Monument Group Europe LLP (”MG UK”, or the “Firm”) is a MiFID investment firm authorised and regulated by the Financial Conduct Authority (FCA). The Firm is required to comply with the disclosure requirements under the Investment Firms Prudential Regime (IFPR), which is set out in the FCA Handbook MiFIDPRU 8. This supersedes the previous Pillar 3 disclosure.
For the purpose of prudential regulations, MG UK is classified as an SNI (small and non-interconnected) firm and is subject to the basic MiFIDPRU requirements. The Firm is required to provide a level of detail in its disclosures that is appropriate to both the Firm’s size and internal organisation as well as the nature, scope, and complexity of its activities.

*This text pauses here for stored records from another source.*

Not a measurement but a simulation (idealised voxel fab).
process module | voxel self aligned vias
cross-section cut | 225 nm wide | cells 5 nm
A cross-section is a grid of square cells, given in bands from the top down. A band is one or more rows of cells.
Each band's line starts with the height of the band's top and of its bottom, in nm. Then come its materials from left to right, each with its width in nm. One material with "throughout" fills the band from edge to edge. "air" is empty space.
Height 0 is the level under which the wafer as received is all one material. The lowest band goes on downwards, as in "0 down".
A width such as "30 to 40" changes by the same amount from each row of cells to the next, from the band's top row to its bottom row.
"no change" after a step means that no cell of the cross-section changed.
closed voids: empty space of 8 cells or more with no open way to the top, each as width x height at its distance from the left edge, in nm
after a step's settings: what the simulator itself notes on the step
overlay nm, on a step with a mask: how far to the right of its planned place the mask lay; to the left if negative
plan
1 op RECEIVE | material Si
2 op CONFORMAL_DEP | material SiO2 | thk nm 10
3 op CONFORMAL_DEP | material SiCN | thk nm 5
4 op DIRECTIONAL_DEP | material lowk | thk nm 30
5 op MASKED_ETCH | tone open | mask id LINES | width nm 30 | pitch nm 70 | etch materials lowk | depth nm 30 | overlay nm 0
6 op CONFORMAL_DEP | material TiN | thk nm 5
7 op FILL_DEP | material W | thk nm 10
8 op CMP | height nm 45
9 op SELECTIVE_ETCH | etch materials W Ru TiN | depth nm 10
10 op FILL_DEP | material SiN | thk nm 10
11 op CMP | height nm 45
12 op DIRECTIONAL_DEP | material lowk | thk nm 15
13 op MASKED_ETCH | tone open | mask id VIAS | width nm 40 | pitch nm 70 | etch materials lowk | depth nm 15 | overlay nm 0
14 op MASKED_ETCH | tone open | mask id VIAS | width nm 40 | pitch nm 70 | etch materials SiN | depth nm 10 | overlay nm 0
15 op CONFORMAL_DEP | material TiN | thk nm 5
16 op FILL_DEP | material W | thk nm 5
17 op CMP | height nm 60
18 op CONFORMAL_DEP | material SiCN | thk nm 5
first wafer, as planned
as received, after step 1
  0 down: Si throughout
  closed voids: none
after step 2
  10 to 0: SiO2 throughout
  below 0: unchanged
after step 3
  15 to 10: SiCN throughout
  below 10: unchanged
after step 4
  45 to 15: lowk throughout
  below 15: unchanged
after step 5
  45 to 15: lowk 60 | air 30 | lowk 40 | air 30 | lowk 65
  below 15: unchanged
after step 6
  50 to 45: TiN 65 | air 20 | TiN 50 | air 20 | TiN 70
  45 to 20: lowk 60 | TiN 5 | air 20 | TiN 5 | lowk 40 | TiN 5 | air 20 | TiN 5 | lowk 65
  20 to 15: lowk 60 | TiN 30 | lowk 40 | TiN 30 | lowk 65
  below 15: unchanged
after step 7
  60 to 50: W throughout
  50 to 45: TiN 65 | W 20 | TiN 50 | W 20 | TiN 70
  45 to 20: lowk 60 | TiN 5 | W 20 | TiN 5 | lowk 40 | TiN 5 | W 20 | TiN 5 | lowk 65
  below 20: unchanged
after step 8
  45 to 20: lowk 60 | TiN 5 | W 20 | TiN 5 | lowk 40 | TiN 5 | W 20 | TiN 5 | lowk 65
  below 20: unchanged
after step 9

The Firm’s Governing Body has the ultimate responsibility for the development of appropriate strategies, systems, and controls for the management of risks within the business. The members of the Governing Body possess a wide range of skills, with an appropriate emphasis on each of compliance, risk and technology alongside the Firm’s general investment management objectives. The Governing Body is ultimately responsible for instilling an appropriate risk culture within the Firm, aligning risk with the business strategy, defining the Firm’s risk appetite and approving risk policies and infrastructure. The Governing Body has decided that the Firm’s overall appetite for risk in business operations is low and it encourages all staff to identify, escalate and minimise risks as much as possible. The Firm has a conservative approach to tax and regulatory compliance risk and employs reputable external advisors that are specialized in those areas.
Own funds requirement
The Firm must, at all times, hold own funds and liquid assets which are adequate, both in their amount and quality, to ensure that the Firm is able to (i) remain financially viable throughout the economic cycle; (ii) address any material potential harm that may result from its ongoing activities; and (iii) ensure that the Firm’s business can be wound down in an orderly manner, minimising harm to consumers or to other market participants.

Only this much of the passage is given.